# Bamboo Golf Tees



## Lord Tyrion (Jan 20, 2020)

At the end of last year I was one of the lucky ones to receive a nice parcel full of Ocean Tee bamboo golf tees via GM. Due to one thing or another I have not been able to get out and play since they arrived but on Saturday I finally managed to get out and test them.

For those not familiar, the idea behind these is that they are more sustainable than wooden tees, bamboo grows at a much faster rate, and less harmful to the environment inc wildlife when broken compared to plastic tees. The tees do not claim to add 10yds to your tee shots, cure a slice or a hook, they are simply golf tees that are more friendly to our environment than the traditional options.

So to Saturday. Initially the ground was firm, frozen in places. As the round carried on it thawed but remained firm on the tee boxes, a good test for the tees. I used my driver on 12 of the 18 holes and 1 tee lasted me all of the way round. It did not snap, it did not weaken, it looked the same as it did when I first pulled it out of the box. 

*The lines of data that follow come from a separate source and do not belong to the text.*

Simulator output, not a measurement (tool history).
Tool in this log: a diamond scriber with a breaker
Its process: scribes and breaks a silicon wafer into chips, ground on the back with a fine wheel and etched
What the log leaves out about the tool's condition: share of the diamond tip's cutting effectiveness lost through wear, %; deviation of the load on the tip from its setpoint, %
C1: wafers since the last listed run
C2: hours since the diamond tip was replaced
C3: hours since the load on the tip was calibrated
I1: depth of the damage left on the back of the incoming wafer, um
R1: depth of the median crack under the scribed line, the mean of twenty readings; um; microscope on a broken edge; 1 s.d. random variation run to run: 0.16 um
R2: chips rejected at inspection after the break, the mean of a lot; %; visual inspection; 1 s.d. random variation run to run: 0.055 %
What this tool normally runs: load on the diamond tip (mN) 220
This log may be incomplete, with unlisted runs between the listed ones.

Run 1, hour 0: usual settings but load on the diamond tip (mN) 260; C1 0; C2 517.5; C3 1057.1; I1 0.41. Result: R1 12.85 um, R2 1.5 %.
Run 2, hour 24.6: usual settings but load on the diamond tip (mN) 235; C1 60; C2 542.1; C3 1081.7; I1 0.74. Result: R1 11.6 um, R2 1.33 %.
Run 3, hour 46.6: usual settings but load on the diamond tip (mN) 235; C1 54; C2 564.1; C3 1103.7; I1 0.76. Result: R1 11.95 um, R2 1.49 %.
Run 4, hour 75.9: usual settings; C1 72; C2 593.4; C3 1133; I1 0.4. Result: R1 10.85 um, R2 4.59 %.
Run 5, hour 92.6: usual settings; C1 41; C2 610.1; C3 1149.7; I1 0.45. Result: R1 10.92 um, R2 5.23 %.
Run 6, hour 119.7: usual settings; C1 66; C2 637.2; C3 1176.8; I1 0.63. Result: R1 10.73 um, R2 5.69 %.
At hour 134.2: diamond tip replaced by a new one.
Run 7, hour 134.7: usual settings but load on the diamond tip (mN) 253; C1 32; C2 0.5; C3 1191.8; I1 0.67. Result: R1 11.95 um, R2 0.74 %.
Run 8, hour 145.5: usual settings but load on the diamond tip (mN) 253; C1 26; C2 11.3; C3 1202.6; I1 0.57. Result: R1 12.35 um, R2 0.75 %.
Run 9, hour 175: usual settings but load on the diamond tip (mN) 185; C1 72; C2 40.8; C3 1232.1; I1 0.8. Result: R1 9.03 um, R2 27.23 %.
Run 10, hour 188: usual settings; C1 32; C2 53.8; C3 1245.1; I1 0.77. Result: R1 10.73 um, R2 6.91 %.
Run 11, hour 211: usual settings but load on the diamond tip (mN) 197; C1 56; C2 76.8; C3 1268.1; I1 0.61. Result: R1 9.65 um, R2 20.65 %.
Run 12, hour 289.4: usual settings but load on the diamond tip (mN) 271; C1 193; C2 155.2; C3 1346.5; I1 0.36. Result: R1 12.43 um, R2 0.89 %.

The question I suspect most of us would have before buying these is 'will they be strong enough or are we going to have to buy twice as many, thus cancelling out any perceived benefit?' Based on my one round, not entirely scientific, I can say that so far so good . Give them a go next time you need to buy tees.


----------



## Robster59 (Jan 22, 2020)

I bought a bag of bamboo golf tees from Aldi years ago.  I can't remember how much they were but they were pretty resilient to be honest.  I think the springiness of the bamboo allows a bit of "give" in the drive.  Unfortunately, I did break them all in the end.


----------



## upsidedown (Jan 22, 2020)

Also was lucky enough to get the parcel of tees too . Using them for the driver they seem last until I lose them but as one would expect its a one hit wonder for irons


----------



## Lord Tyrion (Jan 22, 2020)

upsidedown said:



			Also was lucky enough to get the parcel of tees too . Using them for the driver they seem last until I lose them but as one would expect its a one hit wonder for irons 

Click to expand...

I have a little supply of snapped tees that I use for irons off the tee, collected from par 3 holes that people leave behind. Full length tees of any type struggle to survive iron strokes. You need to go snapped tee scavenging 😁


----------



## spongebob59 (Jan 22, 2020)

i bought some from the bay, thye were useless
might have to get a box of these


----------



## GB72 (Jan 23, 2020)

Seeing as bamboo is used for scaffolding across the globe I am not surprised that they rock solid. Tempted to try them, gave up on wooden ones as I would snap a tee on most holes.


----------



## Old Skier (Jan 23, 2020)

If your playing Royal North Devon you can buy them in the shop. Plastic tees now banned.


----------



## ScienceBoy (Jan 23, 2020)

Lord Tyrion said:



			You need to go snapped tee scavenging 😁
		
Click to expand...

Don't forget to carry a pencil sharpener to remove the chance of splinters


----------